Record Store Day is tomorrow.
Here’s my super-duper wish list that will go largely unfilled:
1.) The Knack – Live In Los Angeles 1978 A red/yellow speckled 10” vinyl account of the live prowess of this shit-hot power-pop band.
2.) Mastodon/Feist – “Commotion” b/w “Black Tounge” The most unusual pairing for R.S.B. in a split 7” that is both intriguing and potentially awesome.
3.) The Flaming Lips/Mastodon – “A Spoonful Weighs A Ton” Just the idea of Mastodon covering the Lips’ original on the flip has got me a bit hot ‘n bothered.
4.) Mike Watt & the Missingmen/The Chuck Dukowski Sextet – “Sweet Honey Pie” b/w “My War” I can already hear Watts’ voice, but I’d like to gander Dukowski’s take on the Black Flag gem.

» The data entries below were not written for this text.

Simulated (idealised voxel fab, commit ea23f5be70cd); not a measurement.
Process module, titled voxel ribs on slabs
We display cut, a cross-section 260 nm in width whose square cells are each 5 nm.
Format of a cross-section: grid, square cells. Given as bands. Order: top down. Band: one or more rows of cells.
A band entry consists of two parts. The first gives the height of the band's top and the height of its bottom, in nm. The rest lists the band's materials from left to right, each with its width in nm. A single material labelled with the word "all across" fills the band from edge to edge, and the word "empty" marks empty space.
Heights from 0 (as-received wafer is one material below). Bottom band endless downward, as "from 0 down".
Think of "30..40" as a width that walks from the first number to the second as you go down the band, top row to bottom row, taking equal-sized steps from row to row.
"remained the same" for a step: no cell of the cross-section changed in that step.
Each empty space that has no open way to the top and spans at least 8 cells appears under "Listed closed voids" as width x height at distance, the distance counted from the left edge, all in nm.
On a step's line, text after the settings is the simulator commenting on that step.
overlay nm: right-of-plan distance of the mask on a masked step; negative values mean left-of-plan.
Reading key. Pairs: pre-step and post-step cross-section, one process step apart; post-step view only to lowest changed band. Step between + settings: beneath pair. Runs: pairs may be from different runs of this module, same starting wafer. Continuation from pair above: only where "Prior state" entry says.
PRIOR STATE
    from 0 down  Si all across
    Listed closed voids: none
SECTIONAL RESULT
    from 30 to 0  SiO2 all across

5.) The Mynah Birds – “It’s My Time” b/w “Go On And Cry” What’s this? A single featuring the band that Neil Young and Rick James were in? Give it to me baby!
This year is unique as I’ll be able to fly solo for the first time ever. Typically, I’m tethered to the children (or wife) which impedes the nostalgic feel of a time where I could go to a store like The Record Collector and spend the better part of two hours digging through the bins.
None of that in 2012, and while I don’t think I’ll be part of the initial rush, there is part of me that wants a running chance at some of those titles above. The Record Collector remains the last man standing, and this year is kind of special as it’s also the store’s 30th anniversary.
The story of the Record Collector can be found here, or at least a quick look back at the salad days as well as some surprising thoughts about Record Store Day from owner, Kirk Walther. He admits that he was kind of embarrassed when the music lover holiday was first announced five years ago.
From the Little Village article: “When the idea was first conceived, I was quietly embarrassed,” Walther said. “To me it simply magnified the fact that record/CD stores were in their death throes because of internet competition, and that to have a ‘special’ day glorifying a failing entity was self-defeating.”
I think I get that, and I kind of felt the same way. It seemed like a last-gasp effort, but thanks to those that were envolved, the focus shifted on getting people back into the experience of going to a record store. Then they began to offer things that focused on the other aspect of record buying, like the visual art of the product and the phyiscial act of actually holding the record or absorbing the liner notes.
Just the idea of it all is psyching me up.
I’ve spent a large amount of time in record stores. I remember those moments of being in a record store, feeling the pressure of being there with someone who doesn’t appreciate the entire experience as much as you do. You see that they’re ready to go, and you’re not even to the “E” section yet.
I’ve been there looking for nothing in particular, only to stumble across something that you’ve been searching for a very long time. That moment of elation, knowing that anything else you may find is just gravy.
I’ve also been there when you’re searching for a sound, and the employee behind the counter points you in just the right spot, handing you that record you’d never heard of before it becomes the thing you couldn’t take off the record player.
Walther’s been that guy for me, providing me with an impressive hit-to-miss ratio in his recommendations. When you consider the number of emotional connections that he himself initiated with the records he’s handed to me, I think I owe him more than one visit a year.
That’s something I’m working on, because I don’t think I’ve ever had a bad moment in a record store.
Even when the store employees acts a little snarky-which Walther and staff could be at times-it’s critical to let that pecking order run its course and it’s just as important to be able to grow a thicker skin when you find yourself in front of some eye rolling of a clerk who doesn’t share your appreciation of the Scorpions.
Twenty-five years ago, The Record Collector was in this tiny upstairs location, cooled by two window air conditioners that felt marvelous on sweltering Iowa summers. It was cramped. It was perfect.
There were two guys who worked with Kirk, a big haired dreadlocked dude who’s name I’ve forgotten and Mike Sangster, veteran of legendary Iowa rockers The Hollowmen and later of Head Candy, a band who once appeared on MTV’s 120 Minutes. Sangster could be a real prick, but the bands he was in were really awesome, so what can you do? Sometimes I’d bring in some nifty radio items and if Kirk wasn’t there, his other two employees would differ an offer, leaving me hanging.
But I kept coming back, because every time I left the store I was sure to have something that I liked. I’m sure the same will hold true tomorrow.